Superheroes, cartoons, sporting events, and vacation are ready made signs that handle complex universal ideas such as “truth” or "the real". Superman determines what is good and what is evil, not allowing religion or society to determine these things for him. He uses a reason that is independent of the modern values of society or religion. The Simpson family represents the good and bad in the everyman, while testing the newest cultural morals and beliefs. Vacations, specifically camping, condone the separation of nature from culture. This promotes the use of ideas such as natural and synthetic, real and unreal. This works to the same degree with theme parks; an intentional false reality in an actual location. Television transmits "live" or "true" representations, which of course are not live but synthesized; this increases our tolerance for mediated and corporately funded truths that further define reality.

Below are two examples of Laboray’s paintings of famous images that represent “locations” that are shared and that are filled with the cultural importance of the “hero”.

Based on a famous scene in the film Star Wars," These aren't the droids you're looking for."- 2011, where the hero outwits his adversary.

An American Painting -2010-  Based on Washington Crossing the Delaware by artist 

 Emanuel Gottlieb Leutze the profiled painting is filled with culture’s need for the hero to overcome adversity with bravery and moral values.

                                                                                         The Great Wall of Aquaman- 2005 - colored pencil on paper 

 

Laboray’s drawings are often models for the idea of accumulated exposure to these popular icons. From the micro to macro the re-exposure to these ideas add up to monumental amounts and connect us. The models are represented in the forms of a great wall, great piles, or even an entire world. The poetics of “A World of Charlie Browns” unites all of us though the idea of the born looser. Science is also a player in the structure of the drawings. Color is arranged through the scientific Law of Superposition and many of the forms like the frog egg shape of “Kermits Over Piggy”.

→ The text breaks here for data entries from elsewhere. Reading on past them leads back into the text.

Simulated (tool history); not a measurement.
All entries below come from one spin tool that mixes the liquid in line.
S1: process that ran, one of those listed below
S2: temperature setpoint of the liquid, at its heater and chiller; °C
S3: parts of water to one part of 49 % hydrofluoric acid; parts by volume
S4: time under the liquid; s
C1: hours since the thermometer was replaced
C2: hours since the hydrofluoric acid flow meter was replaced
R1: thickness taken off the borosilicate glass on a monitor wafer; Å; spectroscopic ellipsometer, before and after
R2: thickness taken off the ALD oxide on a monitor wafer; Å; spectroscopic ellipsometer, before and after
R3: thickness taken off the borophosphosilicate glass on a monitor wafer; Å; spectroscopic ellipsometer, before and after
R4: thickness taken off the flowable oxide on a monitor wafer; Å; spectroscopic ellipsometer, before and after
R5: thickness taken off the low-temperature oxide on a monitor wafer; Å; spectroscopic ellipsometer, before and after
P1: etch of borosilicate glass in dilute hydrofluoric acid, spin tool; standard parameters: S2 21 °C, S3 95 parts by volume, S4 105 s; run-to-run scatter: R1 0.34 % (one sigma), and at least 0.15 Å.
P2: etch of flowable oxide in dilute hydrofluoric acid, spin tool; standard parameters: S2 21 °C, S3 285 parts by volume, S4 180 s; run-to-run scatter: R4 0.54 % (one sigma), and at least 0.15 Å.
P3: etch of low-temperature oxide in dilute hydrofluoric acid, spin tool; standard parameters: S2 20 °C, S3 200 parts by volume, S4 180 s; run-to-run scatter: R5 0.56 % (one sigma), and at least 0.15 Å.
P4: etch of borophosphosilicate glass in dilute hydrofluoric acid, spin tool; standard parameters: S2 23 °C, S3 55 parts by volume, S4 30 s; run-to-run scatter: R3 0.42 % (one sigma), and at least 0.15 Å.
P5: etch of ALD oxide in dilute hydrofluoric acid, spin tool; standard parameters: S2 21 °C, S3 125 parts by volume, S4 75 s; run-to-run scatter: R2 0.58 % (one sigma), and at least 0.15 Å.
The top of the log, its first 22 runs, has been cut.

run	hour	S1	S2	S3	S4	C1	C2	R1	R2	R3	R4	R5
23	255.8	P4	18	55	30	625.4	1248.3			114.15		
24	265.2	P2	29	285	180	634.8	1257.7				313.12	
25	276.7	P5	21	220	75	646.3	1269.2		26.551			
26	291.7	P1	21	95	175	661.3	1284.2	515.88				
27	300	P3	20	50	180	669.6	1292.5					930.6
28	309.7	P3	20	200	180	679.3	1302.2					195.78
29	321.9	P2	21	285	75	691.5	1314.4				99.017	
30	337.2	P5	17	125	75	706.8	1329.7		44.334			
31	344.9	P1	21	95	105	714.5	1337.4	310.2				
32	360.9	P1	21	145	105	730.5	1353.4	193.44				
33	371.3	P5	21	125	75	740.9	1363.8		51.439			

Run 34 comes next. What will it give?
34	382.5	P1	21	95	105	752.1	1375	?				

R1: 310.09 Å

                                                                                       Kermits over Piggy- 2005- pastel on paper 48x56”

Drawing and Time:

 

“Matter of Fact Drawings”

 

My current project “Little Richard’s Almanac” contains a series of drawing mirroring the mixed-up and rearranged condition of mass culture. This series “Matter of Fact” drawings utilizes found data from internet searches, satellite television channel guides, and random information obtained through advertising, social other public media, I see the drawings as historical documents recording current cultural conditions and archiving information for future social scientists and art historians.

 

These drawings represent points along a time lines that include common facts and known histories, science, collections describing our shared world, invented fictions and cultural myths, which compel hope and demonstrate important values.

 

The images within the drawings originate from photographic and painted images of important historical moments, scientific illustrations, pop culture elements like comic books, television, advertising and film, and visual information supporting myths, and conspiracy.

 

These pen and ink drawings operate using appropriated laws from science like “The Law of Superposition” which is a way to tell geological time.  The older information, which came first in time, is on bottom and the newer more recent information is on top. Drawing traditions also lend to deciphering the time lines. Clarity and overlap are used in creating a since of time through distance, detail and sharpness.

 

In the end, the drawings frame a narrative of humanity and demonstrate the information and ideas that are current and accessible to most everyone. The drawings include those things we have in common like origins and final or prime examples, and the ideas, hopes and beliefs we share within myths, religion, science, and our idea of place and self.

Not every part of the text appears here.